Let's get this disclosure out of the way: The Oregon History Comics series—releasing its 10-comic box set this week—was conceived by Mercury News Reporter Sarah Mirk. But the lavish amount of ink you see before you isn't just the product of bias; as a collaboration with the Dill Pickle Club, it's hard to dispute that the project is worth talking about.

Mirk is a transplant, as are a significant chunk of Oregon's residents. Realizing that she and many of her peers are foggy on their adopted state's modern history, she set out to tell some of its less frequently represented episodes in a bite-sized, plainspoken platform. The petite, zine-like, black-and-white mini-comic books—each illustrated by a different artist selected by Mirk—are short and sweet enough for a child to understand (albeit one you'd find yourself having to explain opium dens and prostitution to), but sophisticated enough to satisfy adults as a succinct history snack in lieu of screwing up the resolve to tackle a full-on tome. Ultimately though, they're intended to pique interest into deeper research; each edition ends with a "Hey You! Learn More!" resource page listing relevant materials—the authors of which, in most cases, were also enlisted as fact checkers of the comics' texts.

With an eye to sampling sub-categories of culture, city planning, and politics, the 10 comics include: factoids about the Lone Fir Cemetery; the conception, reign, and closure of the legendary X-Ray Café; a survey of would-be freeways whose half-constructed forms are embedded in Portland's landscape; a recollection of the Portland chapter of the Black Panthers; a relatively ambitious account of the long, complicated history of Portland's Chinese community and the evolution of its Chinatown; the geographical and cultural saga of the damming of the Columbia; the tragic rise and fall of the region's lost city, Vanport; a lengthy sketch of the logging industry; Oregon's march toward suffrage; and an account of Oregon's first wave of bicycle enthusiasm.

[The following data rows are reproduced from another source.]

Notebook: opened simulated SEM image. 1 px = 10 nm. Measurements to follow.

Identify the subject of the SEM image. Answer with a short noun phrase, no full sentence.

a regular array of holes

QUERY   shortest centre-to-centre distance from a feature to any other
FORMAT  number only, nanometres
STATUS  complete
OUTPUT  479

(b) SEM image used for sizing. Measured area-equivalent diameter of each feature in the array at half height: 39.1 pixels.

Some feel more pressing than others. First undertaken two years ago, and clearly symbiotic with Mirk's reportage, many of the comics read like a cheat sheet to understanding current debates. Portland's Black Panthers and The Vanport Flood will help bring you up to speed on Portland's long history of systemic racism and segregation, from its redlining policies—the repercussions of which we find ourselves still dealing with today in the conversation surrounding development on N Williams—to the sordid practice of police targeting and abuse of people of color. (Some would argue that such attitudes are too alive and well to be relegated to "history" just yet.)

Indeed, if the concept of the Oregon History Comics seems at first glance a little cutesy, they're not really all that feel-good of a read. One of the longer editions, The Streets of Chinatown, traces a similar pattern of segregation and displacement of Portland's Chinatown, laying bare the circumstances that have brought us to the embarrassing conclusion of having a clearly marked "Chinatown" that has been largely abandoned by the community it ostensibly celebrates.

Others are less relevant to current headlines, but nonetheless touch our lifestyles, like the damming of the Columbia depicted in Voices of Celilo Falls, which left both the Native American and salmon populations compromised. The informative Dead Freeways not only explains some of the strange roads to nowhere dotted around town, but read in conjunction with the rest of the series, it also reveals a contrast between the power wielded by Southeast Portland residents to prevent a freeway slicing down its middle, as opposed to the bisected North and Northeast parts of town.

Rendered in simple black and white (it is somewhat tempting to repurpose them as coloring books), the illustrations range from consciously crude (like Mercury intern/cartoonist Suzette Smith's rendition of Votes for Women) to sophisticated (Harry Lau's gorgeous work on The Streets of Chinatown). No two share an illustrator, and the stable of talent includes notable names like Khris Soden's finely detailed contributions to Portland's Black Panthers; the defined texture of Nicole Georges' The Vanport Flood; and the graceful, saturated lines of BT Livermore's The Lives of Loggers.

Though individual copies of the series have already been made available in shops like Tender Loving Empire and Crafty Wonderland, as well as for free at the Multnomah County Library, the tidy, colorful box set would make a fine gift for newly transported arrivals, and as a remedial lesson for the sheepishly under-informed and/or attention deficit disordered. For an organization like the Dill Pickle Club, whose entire raison d'ĂȘtre is to create interactive educational tools for residents to gain a better sense of place, it's a model project. As unfortunate as it may be that so many of us are too distracted or impatient to study the history of our state and city in earnest, the mere hour or so of light reading that this series represents elevates the knowledge contained therein to required reading.